Bank of England to Lower Rates?

Nice post as usual.

I think it is going to get ugly here too... once the debt problem is fully appreciated and folks are forced to retreat. And there will be little or nothing Alan can do about it... and a few late rate cuts won't fix this mess, this debt bubble.

I bet it gets worse here than in the UK when it is all said & done... they might have it bad first but we'll match & raise them before the hand is called. IMHO.

I wonder when those declining house prices and weakening economic conditions will start to impact employment.

And then came the bombs.....

BoE held rates at 4.75%.

Does the BoE have a more direct effect on mortgage rates in England than the Fed has in the US?

Can the BoE change rates between meetings if they want to flood their market with liquidity (ala the US Fed post-9/11) or will this be a delay

fester, the BoE meets more frequently than the FED (every month) so they probably don't need to take action between meetings. The next meeting is August 3rd & 4th. I'm sure they could lower rates between meetings if they felt it was necessary.

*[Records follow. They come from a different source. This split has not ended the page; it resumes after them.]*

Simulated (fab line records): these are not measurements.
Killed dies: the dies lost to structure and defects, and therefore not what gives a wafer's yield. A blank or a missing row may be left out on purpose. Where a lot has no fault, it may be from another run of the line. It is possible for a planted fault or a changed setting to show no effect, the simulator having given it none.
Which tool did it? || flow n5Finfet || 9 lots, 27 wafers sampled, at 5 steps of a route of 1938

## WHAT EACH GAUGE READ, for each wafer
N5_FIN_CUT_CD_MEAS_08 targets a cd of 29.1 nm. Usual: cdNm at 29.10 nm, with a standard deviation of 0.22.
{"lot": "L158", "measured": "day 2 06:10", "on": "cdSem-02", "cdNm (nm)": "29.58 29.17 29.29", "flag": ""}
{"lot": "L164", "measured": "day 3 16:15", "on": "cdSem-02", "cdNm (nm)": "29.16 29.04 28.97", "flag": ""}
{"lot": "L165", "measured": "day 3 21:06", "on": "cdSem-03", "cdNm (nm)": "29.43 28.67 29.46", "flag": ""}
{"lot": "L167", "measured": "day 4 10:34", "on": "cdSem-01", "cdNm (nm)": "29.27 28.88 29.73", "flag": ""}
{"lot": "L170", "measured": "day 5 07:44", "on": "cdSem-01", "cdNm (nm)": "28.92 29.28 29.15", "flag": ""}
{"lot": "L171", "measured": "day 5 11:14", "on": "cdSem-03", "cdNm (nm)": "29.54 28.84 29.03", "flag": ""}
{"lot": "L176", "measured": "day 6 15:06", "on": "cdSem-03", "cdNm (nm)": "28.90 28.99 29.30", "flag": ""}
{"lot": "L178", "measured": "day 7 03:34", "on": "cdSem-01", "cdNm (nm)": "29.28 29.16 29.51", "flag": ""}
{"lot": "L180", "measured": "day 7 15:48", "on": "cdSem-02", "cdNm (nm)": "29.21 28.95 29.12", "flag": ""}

sw, I don't know enough to answer your question.

Best to all.

Variable rate mortgages are directly affected by the BofE rate. e.g. you can have a mortgage that is 'BofE rate + 1%' and it varies exactly with it. You can get fixed rates or capped mortgages, but these are usually 2 to 5 year deals with pre-payment penalties. There is no equivalent of the 30 year or 15 year fixed rate.

MadJock, Thanks! I knew it was different from the States. Maybe they should try no money down negative amortization loans in the UK. That would help their housing market. ROFLOL.

Best Wishes.

No problem. I just want to clarify that there is not just the one type of mortgage in the UK (such as BofE +1%) - that value of 1% can be fixed, but can also vary slightly (e.g. 0.8% when they're feeling in need of business or 1.2% when they want to screw the consumer, and they may delay falls in rates for a week or two, so it's not an instantaneous change unless the mortgage specifically states that). There are also capped mortgages, discount mortgages and so on.

Here's an example of 'tracker' rates. The deals usually change every 2 weeks to a month, whenever the fund set aside for that deal is used up.

http://www.halifax.co.uk/mortgages/pdf/Homemover.pdf.pdf

UK mortgages have got a little better in recent years. It used ot be the most common was an 'endowment mortgage' where you paid interest only to the bank for the term of the loan, but invested in a managed fund that ideally will pay off the capital at the end. There was a big endowment mis-sellings scandal in the 80s though, where the big funds had conned the consumer, and many weren't paying off the loans at the end of the 25 years. Now it's more tightly regulated and more people go with 'capital and interest' type mortgages, and also ones where the interest is calculated on a daily, not yearly, basis.